Binance CEO Richard Teng has faced criticism from parts of the cryptocurrency community after reaffirming the company’s long-standing mission to “support the freedom of money globally.”
In a recent social media post, Teng said Binance’s core purpose remains enabling people to use their money “how and where they wish.” The statement was part of a broader 2026 outlook, in which he argued that the crypto market is transitioning away from retail-driven speculation toward a more mature phase dominated by institutional participation and diversified investment portfolios.
Community Criticism Emerges
Despite the reaffirmed vision, critics highlighted what they see as contradictions between Binance’s messaging and its recent trajectory.
Binance's vision has always been to support the freedom of money globally.
People should be able to use their money how and where they wish.

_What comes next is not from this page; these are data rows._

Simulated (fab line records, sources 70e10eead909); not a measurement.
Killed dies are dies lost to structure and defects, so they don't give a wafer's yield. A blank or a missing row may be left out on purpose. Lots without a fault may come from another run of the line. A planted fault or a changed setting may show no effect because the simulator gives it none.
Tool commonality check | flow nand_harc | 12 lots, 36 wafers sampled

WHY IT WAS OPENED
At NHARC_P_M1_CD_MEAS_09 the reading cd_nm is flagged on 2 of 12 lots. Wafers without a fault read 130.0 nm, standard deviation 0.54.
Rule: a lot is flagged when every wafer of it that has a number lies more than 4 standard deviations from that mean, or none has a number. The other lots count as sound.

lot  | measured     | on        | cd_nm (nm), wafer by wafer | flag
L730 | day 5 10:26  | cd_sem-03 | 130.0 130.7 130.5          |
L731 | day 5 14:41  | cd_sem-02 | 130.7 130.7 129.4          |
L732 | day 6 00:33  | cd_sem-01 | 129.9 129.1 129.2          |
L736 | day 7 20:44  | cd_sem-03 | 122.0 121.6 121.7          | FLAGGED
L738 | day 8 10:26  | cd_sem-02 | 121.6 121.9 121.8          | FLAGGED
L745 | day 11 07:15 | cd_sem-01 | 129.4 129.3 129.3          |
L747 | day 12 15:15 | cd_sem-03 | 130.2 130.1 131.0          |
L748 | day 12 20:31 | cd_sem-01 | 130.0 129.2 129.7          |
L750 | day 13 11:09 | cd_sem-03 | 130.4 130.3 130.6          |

We remain committed to making that a reality.
— Richard Teng (@_RichardTeng) January 6, 2026
One area of concern involves speculation surrounding an alleged coordinated attack on Hyperliquid, a decentralized exchange competing with centralized platforms. While no confirmation has been provided, some community members questioned the timing of Teng’s emphasis on transparency and security amid those claims.
Others pointed to Binance’s evolving business model under Teng’s leadership. Since becoming CEO, he has promoted a framework of “responsible growth,” prioritizing regulatory compliance and maintaining a 1:1 backing of user assets. Critics argue that this approach increasingly resembles traditional financial institutions and may dilute the decentralized ethos that originally defined the crypto industry.
Transparency and Legal Concerns
Additional criticism has focused on transparency. Despite repeated assurances of financial strength, some analysts continue to note the absence of a fully audited disclosure covering Binance’s fiat reserves and company liabilities.
The exchange also remains under legal and regulatory scrutiny tied to its historical role in money laundering cases, even following its $4.3 billion settlement in late 2023. These unresolved issues have fueled skepticism among users questioning whether Binance can simultaneously champion financial freedom while operating within tightening regulatory frameworks.
Teng’s 2026 Strategy
Teng has downplayed the speculative excesses of previous crypto cycles, describing them as “hype.” Instead, he has identified stablecoins, real-world asset tokenization, and AI integration as the structural foundation of the industry by the end of 2026.
He maintains that although crypto is “growing up,” Binance will continue to function as a distributed organization, even as it secures additional licenses and expands regulated operations worldwide.
The debate highlights an ongoing tension within the crypto space: balancing institutional legitimacy and compliance with the original promise of decentralized financial freedom.